2.4. Experimental Results
The evaluation results are analyzed and processed as shown in
Figure 4. The red bar denotes the number of listeners who sense that the “real” and “simulated” binaural signals are coincident; the black bar denotes the number of listeners who sense that the “real” and “simulated” binaural signals are different. The longer the bar, the more numerous the selected times.
Apparently, the “real” and “simulated” binaural signals are largely aurally consistent, with no obvious difference in terms of auditory perception. At significant level of α = 0.05, a t-test is employed to explore if there is significant difference between the selection of “same” and “different”. The result (p = 0.0126 < α) indicates that the selection of “same” and “different” are significantly different to each other. Therefore, with ODEON 8.0, a virtual auditory environment with high fidelity can be created. In conducting closed-space auditory simulations and related researches, using ODEON 8.0 to simulate indoor sound fields is feasible.
3. Auditory Perception Study of Sound Field in Closed Spaces with Different Structural Parameters
Similar as the method described in
Section 2.2, the closed-space models are established with ODEON 8.0, and the simulated binaural signals are synthesized to qualitatively study the impact of structural parameters of closed spaces on the auditory perception.
3.1. Experiment Details
3.1.1. Subjects
There were 20 participants in this subjective experiment, including 11 males and nine females, aged between 20 and 30. The participants were undergraduates, postgraduates, and doctoral students majoring in acoustics with normal hearing and subjective hearing test experience. All participants in this experiment were remunerated for their participation.
3.1.2. Binaural Signal Simulation
In this experiment, three kinds of musical sounds are selected for spatial auditory perception research, i.e., flute (wind instrument), violin (stringed instrument), and symphony (multiple instruments). The flute music used in the listening test is published by Sony Music, the violin, and symphony music are published by China National Symphony Orchestra. All three signals are without any auxiliary effect, so they are proper original signals.

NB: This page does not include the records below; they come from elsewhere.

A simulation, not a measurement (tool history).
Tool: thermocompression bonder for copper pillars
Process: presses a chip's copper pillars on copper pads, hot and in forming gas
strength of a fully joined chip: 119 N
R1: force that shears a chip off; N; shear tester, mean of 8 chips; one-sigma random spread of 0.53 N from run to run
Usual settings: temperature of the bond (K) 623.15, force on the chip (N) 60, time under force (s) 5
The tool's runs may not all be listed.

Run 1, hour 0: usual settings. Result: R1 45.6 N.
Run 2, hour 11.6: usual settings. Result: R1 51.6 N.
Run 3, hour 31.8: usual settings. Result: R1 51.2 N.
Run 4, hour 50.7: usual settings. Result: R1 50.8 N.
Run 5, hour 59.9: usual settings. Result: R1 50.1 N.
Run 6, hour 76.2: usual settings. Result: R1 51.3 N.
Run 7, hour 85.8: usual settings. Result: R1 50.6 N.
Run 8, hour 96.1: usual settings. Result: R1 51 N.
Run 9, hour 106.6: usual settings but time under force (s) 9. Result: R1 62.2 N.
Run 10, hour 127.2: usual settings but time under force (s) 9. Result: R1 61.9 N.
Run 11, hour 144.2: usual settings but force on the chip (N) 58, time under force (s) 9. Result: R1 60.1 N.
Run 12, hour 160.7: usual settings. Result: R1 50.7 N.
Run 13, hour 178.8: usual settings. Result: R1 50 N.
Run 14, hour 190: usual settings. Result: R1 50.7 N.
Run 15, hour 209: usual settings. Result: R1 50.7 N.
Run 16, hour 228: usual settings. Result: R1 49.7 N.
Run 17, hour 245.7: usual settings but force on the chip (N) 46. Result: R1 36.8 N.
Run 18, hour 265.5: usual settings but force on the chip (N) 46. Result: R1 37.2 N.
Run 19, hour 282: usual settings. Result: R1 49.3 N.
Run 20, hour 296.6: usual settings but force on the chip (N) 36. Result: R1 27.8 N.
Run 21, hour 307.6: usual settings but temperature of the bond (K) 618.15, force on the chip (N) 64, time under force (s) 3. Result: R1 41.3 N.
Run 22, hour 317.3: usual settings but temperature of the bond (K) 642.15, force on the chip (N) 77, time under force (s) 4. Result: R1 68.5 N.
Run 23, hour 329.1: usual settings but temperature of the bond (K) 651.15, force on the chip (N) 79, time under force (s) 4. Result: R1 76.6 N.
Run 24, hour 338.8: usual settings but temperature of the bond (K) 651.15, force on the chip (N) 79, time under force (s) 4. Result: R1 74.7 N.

In view of the influence of closed space volume on auditory perception, three cuboid space models with volumes of 24 m
3, 96 m
3, and 192 m
3 (see
Table 3 for specific dimensions) and thick pit sand mortar polished brick walls are established, which are denoted as a, b, and c. The positions of sound source and receiving points in each space are shown in
Table 4. The room sizes are selected randomly with referring the sizes of real rooms in
Section 2.
In view of the influence of inner surface absorption coefficient on auditory perception, four cuboid spatial models of thick pit sand mortar polished brick wall surface (the absorption coefficient of the wall is a function of frequency), α = 0.00 (total reflection), α = 0.50, and α = 1.00 (total sound absorption) with a volume of 192 m
3 are constructed, which are denoted as c, d, e, and f. The positions of sound source and receiving points in each space are the same as model c in
Table 4.
Considering the influence of space shapes on auditory perception, cuboid, semicylinder, and semisphere closed-space models are established and denoted as b, g, and h, respectively (see
Table 5 for specific dimensions). Assume the space volume is 96 m
3 and the wall surfaces are all thick pit sand mortar polished brick. The positions of sound source and receiving points in each space are shown in
Table 6.
To sum up, current research has established a total of eight closed-space models with different volumes, inner surface absorption coefficients, and space shapes. After determining the above experiment parameters, select the research type calculation level, set the number of sound lines to be 5000 (maximum number of sound lines, more accurate calculation result), and take 1000 ms as the response time of the binaural impulse. Then, the indoor binaural impulse responses of the above eight closed-space models are calculated. Next, the three original signals (flute, violin, and symphony with length of 10 s) are convolved with those binaural impulse responses to synthesize the binaural signals at different positions within different closed spaces, i.e., 8 (closed space) ×4 (receiving point) ×3 (original signal) = 96.
3.2. Experimental Process
This experiment adopts a pairwise comparison method, and the stimulus is presented to the subject through the headphone. Participants are asked to choose the more preferable audio in each pair of stimuli presented. The receiving points in different closed space that have the same coordinate index are arranged as a group to compare with each other. At each index, each of the musical sounds has a total of 34 pairs of stimuli, as shown in
Table 7. Therefore, the experiment includes 34 × 4 (receiving point index) × 3 (original signal) = 408 pairs of stimulation signals.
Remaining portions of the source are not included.